Read Judge David Collins’ comments in 1789 about one convict in the settlement:
[His thieving]…had been so frequent and daring, that it became necessary to offer a reward of one pound of flour to be given weekly, in addition to the ration issued, for his apprehension.
And in February 1788, he recorded a crime of stealing food with a food related punishment:
For taking some biscuit from another convict, [a convict] was sentenced to a week’s confinement on bread and water, on a small rocky island near the entrance of the cove.
Below is an engraving of Sydney Cove in 1808.
We have zoomed in on the left hand side of this picture. Look at that detail below, and note the small rocky island in the middle of Port Jackson in Sydney. Convicts were left here as punishment and could not escape. This place would earn the name Pinchgut Island.
Answer these questions: [Answers in Additional Information.]
- Why was it called Pinchgut Island?
- What was stopping the convicts from escaping?
- What is the name of this small rocky island today?
Listen to Judge David Collins give us another example of food related crime in May 1790, below.
Transcript: [The chaplain Richard Johnson caught Joseph Elliot] a convict in his garden in the act of stealing potatoes… [who was to] receive three hundred lashes, his rations of flour to be stopped for six months, and himself to be chained for that time to two [other convicts].
We don’t know all the details of Joseph Elliot’s crime but let’s explore an imagined scenario. Consider and discuss this situation by answering the following questions:
- If you had witnessed Joseph Elliot stealing the potatoes, would you report him to the authorities?
- Would you report Joseph Elliot to the authorities if you knew he was stealing the potatoes to feed a convict woman and her three hungry children and not eating anything himself?

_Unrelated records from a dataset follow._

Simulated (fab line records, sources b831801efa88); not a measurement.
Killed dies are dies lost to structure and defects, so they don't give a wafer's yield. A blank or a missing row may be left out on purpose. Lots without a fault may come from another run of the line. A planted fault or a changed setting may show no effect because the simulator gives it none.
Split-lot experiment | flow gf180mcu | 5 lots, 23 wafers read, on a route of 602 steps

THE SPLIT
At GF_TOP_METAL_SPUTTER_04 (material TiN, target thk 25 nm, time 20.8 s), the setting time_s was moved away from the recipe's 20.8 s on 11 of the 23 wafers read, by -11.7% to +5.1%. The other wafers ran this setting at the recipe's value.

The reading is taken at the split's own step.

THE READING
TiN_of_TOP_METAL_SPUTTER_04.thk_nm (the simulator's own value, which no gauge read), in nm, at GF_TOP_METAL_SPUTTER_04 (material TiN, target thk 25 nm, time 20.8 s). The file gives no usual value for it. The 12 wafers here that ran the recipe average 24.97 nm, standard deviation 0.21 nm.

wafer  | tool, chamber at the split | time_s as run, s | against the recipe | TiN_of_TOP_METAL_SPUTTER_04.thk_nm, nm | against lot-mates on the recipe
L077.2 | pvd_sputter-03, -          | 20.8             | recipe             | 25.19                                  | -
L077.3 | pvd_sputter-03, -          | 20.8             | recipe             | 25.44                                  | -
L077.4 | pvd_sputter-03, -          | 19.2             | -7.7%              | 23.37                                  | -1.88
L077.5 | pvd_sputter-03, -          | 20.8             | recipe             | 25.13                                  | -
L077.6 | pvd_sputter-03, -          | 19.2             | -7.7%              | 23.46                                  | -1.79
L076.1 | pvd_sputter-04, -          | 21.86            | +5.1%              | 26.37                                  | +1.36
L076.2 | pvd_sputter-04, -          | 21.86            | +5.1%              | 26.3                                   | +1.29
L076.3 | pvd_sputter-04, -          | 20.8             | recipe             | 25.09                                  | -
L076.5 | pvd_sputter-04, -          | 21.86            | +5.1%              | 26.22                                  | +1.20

- Would you report Joseph Elliot if you were starving and you would receive a reward of food?
- Would you report Joseph Elliot if you knew he had previously injured another convict in a fight about salted beef?
- If you were truly starving and were in Joseph Elliot’s position, walking past the chaplain’s garden full of potatoes, would you steal a few potatoes?
- Would you steal the potatoes knowing your punishment might be death?
- Why do you think the authorities’ punishments for convicts who stole food was so harsh?
Write a newspaper article about Joseph Elliot in different styles. Try one as a factual text – it will probably be quite short! Try one as a literary text - with a bit of drama and imagined details. Think about these questions: What did he look like? What was he wearing? What was his motivation? Was there a hidden motivation? Was there an accomplice? Was this crime a diversion for a bigger crime committed elsewhere? Write a juicy headline. Have fun!